The rug pull is possible because a Config structure can be parsed as a valid Vesting structure. The withdraw function does not validate whether the provided key matches the expected format (keccak256(VESTING_KEY, beneficiary, creator, nonce)). It assumes that any valid key is a vesting key. However, it is possible to pass CONFIG_KEY as a vesting key to the withdraw function. With a specifically crafted Config, funds can be withdrawn.
vm.startPrank(admin);
config = Config({
admin: admin, // vesting.user
maxAmount: token.balanceOf(address(vesting)), // vesting.amount
maxDuration: 0, // vesting.claimed
maxCliffPercent: 0, // vesting.start
fee: 0, // vesting.duration
token: token // vesting.cliff (ignored as soon as the duration has passed)
});
vesting.configurate(config);
vesting.withdraw(vesting.CONFIG_KEY());
assertEq(token.balanceOf(address(vesting)), 0);A possible fix is to ensure the provided key matches the vesting key generation mechanism, which would eliminate the flaw. However, this is a rather low-level solution.
On a higher level, it would be beneficial to have some kind of efficient transient storage auto-layout (the ability to specify variable type and name, which makes the variable automatically located in the transient storage), similar to what Solidity has for persistent storage.
Instead of dealing with the hassle of manually packing data at specific keys, it would be advantageous if you could set the .slot property using assembly, similar to how it is done with persistent storage.
As mentioned in the README.md, for preventing composability issues it is sufficient to ensure that any successful isolated call does a tstore(key, ...) before doing a tload(key). In case of moving such calls from isolated to composed environment, nothing actually would change.
Theoretically, it is possible to disallow zero as a valid transient storage value. If tload(key) (or more accurately, some higher-level code involving it) loads zero, the execution reverts. This would strictly enforce the mentioned rule.
What about compatibility? Developers would need to write to transient storage first (similar to how EOA overloading is done in LightVesting) to ensure isolated calls do not fail.

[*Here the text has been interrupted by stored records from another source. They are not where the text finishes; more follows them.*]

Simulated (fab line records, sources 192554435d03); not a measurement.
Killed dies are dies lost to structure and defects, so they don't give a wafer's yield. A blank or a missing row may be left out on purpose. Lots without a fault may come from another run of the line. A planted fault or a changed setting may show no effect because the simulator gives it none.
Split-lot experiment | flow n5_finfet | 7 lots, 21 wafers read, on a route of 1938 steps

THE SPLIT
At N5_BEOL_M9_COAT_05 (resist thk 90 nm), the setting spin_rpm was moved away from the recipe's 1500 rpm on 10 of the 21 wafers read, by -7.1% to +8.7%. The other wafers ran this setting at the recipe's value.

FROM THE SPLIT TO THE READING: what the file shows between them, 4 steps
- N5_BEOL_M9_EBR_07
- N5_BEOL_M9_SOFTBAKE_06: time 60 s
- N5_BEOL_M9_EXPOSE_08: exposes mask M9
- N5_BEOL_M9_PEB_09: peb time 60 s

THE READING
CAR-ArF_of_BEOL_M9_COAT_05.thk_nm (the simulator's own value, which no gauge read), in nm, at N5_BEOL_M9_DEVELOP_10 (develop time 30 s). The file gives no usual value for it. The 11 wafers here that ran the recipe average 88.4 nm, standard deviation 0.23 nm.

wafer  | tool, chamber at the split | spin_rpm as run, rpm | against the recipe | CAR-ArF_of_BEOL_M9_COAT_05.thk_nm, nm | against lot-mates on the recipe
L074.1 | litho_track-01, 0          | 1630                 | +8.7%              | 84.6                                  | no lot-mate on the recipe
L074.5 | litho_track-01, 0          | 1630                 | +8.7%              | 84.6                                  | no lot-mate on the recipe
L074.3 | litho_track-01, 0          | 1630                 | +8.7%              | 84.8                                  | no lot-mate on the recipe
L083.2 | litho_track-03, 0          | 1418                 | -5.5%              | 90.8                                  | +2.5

Would this make transient storage useless? No, because even though getSmthFromTransient might fail in an isolated context, it would work in a composed sequence like [loadSmthToTransient, getSmthFromTransient], introducing advantages such as read/write responsibility division, optimization in transaction batching, etc.
Disadvantages? Redefinition of zero might be quite complicated as it requires a kind of new bytes32 - 1 type. While such the rule wouldn’t harm light storage or callbacks (cases when data temporary stored in transient location for being accessible from a callback) patterns, it makes impossible to implement efficient reentrancy locks without usage of inline assembly.